Customizing the preprocessor and Data Import Handler (DIH)
The preprocessing tasks are controlled by the wc-dataimport-preprocess XML files. The files contain table definitions, database schema metadata, and references to the Java classes used in the preprocessing steps. Those files are invoked by the di-preprocess utility, which extracts and flattens WebSphere Commerce data and then outputs the data into a set of temporary tables inside the WebSphere Commerce database. The data in the temporary tables is then used by the index building utility to populate the data into Solr indexes that use the Solr Data Import Handler (DIH).
Preprocessor
- WCDE_installdir\samples\dataimport\catalog
To customize the preprocessor, create a new specific wc-dataimport-preprocess XML file. The custom wc-dataimport-preprocess XML file is invoked by the di-preprocess utility.
<_config:DIHPreProcessConfig xmlns:_config="http://www.ibm.com/xmlns/prod/commerce/foundation/config"
xmlns:xsi="http://www.w3.org/2001/XMLSchema-instance" xsi:schemaLocation="http://www.ibm.com/xmlns/prod/commerce/foundation/config
../../xsd/wc-dataimport-preprocess.xsd">
<_config:data-processing-config processor="com.ibm.commerce.foundation.dataimport.preprocess.EmptyPreProcessor"
masterCatalogId="#MASTER_CATALOG_ID#">
<_config:table definition="" name="" />
<_config:query sql="" />
<_config:mapping>
<_config:key queryColumn="" tableColumn=""/>
<_config:column-mapping>
<_config:column-column-mapping>
<_config:column-column queryColumn="" tableColumn="" />
</_config:column-column-mapping>
</_config:column-mapping>
</_config:mapping>
</_config:data-processing-config>
</_config:DIHPreProcessConfig>
Solr Data Import Handler (DIH)
The index building utility uses DIH to connect to the WebSphere Commerce database through a JDBC connection. It crawls the WebSphere Commerce tables, and then populates the Solr index. The JDBC configuration and crawling SQL statements are defined in the wc-data-config.xml configuration file.
- Set the dataImporter.ext.querySelect property value to the new field name, followed by a comma in the solrcore.properties file.
- Set the dataImporter.ext.queryFrom source table name of the new field in
the solrcore.properties file.Note: You must use a LEFT OUTER JOIN statement in this property.

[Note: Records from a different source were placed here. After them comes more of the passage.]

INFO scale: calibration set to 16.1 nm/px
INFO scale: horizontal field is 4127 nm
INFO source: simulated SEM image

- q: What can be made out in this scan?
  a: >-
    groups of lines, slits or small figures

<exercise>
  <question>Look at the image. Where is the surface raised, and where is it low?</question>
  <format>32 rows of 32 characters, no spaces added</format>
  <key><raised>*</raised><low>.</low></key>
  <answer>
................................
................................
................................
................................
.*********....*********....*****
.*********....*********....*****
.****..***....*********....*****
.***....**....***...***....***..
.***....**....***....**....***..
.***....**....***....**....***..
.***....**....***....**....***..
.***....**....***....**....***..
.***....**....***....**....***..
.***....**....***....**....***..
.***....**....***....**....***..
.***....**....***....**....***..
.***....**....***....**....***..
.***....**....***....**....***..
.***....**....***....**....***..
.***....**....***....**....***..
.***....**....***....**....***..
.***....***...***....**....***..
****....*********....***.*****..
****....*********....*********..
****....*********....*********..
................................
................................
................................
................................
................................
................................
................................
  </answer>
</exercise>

- Add a field mapping between the SQL column name and the actual index field name in the x-data-config.xml file.
- Add the following property to the solrcore.properties
file:
dataImporter.ext.querySelect=CATENTRY.FIELD1, CATENTRY.FIELD3, CATENTRY.FIELD5,
- Add the mapping for each of the fields into the x-data-config.xml
file:
<field column=" FIELD1" name="catentry_field1" /> <field column=" FIELD3" name="catentry_field3" /> <field column=" FIELD5" name="catentry_field5" />
Naming conventions
Use a prefix of XI_ when naming custom temporary tables. This naming convention prevents naming conflicts between customization tables and default WebSphere Commerce tables.